“Does using compatible toner void my warranty?”
Saving money with quality compatible toners makes a lot of sense. When considering whether or not to use compatible toner cartridges in a copier or printer, many people wonder “Does using compatible toner void my warranty?” Fortunately, the federal government has passed legislation to protect you.
Thanks to work done by two congressmen back in 1975, you don’t have to stick with toner marketed and sold by the copier/printer manufacturer. The Magnuson-Moss Warranty Improvement Act protects your right to choose which products to buy and use in any device you purchase as long as the device itself is used in the way it was originally intended. The act strictly prohibits “Tie-in Sales Provisions”.
For example, ACME Vacuum Cleaner Company may not require you to use only ACME vacuum cleaner bags. In addition, ACME may not specify that service on your vacuum be performed only by an ACME repair station in order to keep the warranty valid.
An exception can be made if the manufacturer can demonstrate to the satisfaction of the Federal Trade Commission that their product will not work properly without a specified item or service. The burden of proof lies with the manufacturer to follow the steps necessary for a waiver.
The act provides many other consumer protections. It ensures consumers are well informed about the extent of warranty coverage before and after purchase, promotes competition based on warranty coverage, strengthens incentives for completion of warranty obligations quickly, and lays out a framework for conflict resolution outside the court system.

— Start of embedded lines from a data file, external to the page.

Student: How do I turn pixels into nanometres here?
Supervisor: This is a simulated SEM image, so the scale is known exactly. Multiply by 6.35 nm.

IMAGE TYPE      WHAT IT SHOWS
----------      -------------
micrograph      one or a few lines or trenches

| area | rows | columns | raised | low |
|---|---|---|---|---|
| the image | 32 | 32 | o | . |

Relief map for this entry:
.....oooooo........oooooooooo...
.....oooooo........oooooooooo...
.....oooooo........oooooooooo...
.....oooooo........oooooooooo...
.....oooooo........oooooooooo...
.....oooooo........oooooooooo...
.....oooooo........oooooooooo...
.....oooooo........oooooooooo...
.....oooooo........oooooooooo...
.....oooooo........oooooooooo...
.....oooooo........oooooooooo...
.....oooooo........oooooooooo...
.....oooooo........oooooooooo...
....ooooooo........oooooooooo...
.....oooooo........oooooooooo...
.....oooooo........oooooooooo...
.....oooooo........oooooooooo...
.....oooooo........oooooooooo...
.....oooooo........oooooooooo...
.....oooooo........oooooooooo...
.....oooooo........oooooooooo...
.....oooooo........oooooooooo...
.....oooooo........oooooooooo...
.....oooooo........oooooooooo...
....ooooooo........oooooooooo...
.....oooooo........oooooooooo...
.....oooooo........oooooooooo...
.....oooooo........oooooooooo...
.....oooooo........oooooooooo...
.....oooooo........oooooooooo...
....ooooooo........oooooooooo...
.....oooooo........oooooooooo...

Thanks to congressmen Warren G. Magnuson and Frank E. Moss for sponsoring legislation allowing you to use compatible toners in your printer or copier. At the same time, the Magnuson-Moss Warranty Improvement Act made it possible for all consumers to have more choice by reducing marketplace barriers for aftermarket products of all kinds…including vacuum cleaner bags.
“Does using compatible toner void my warranty?” Probably not.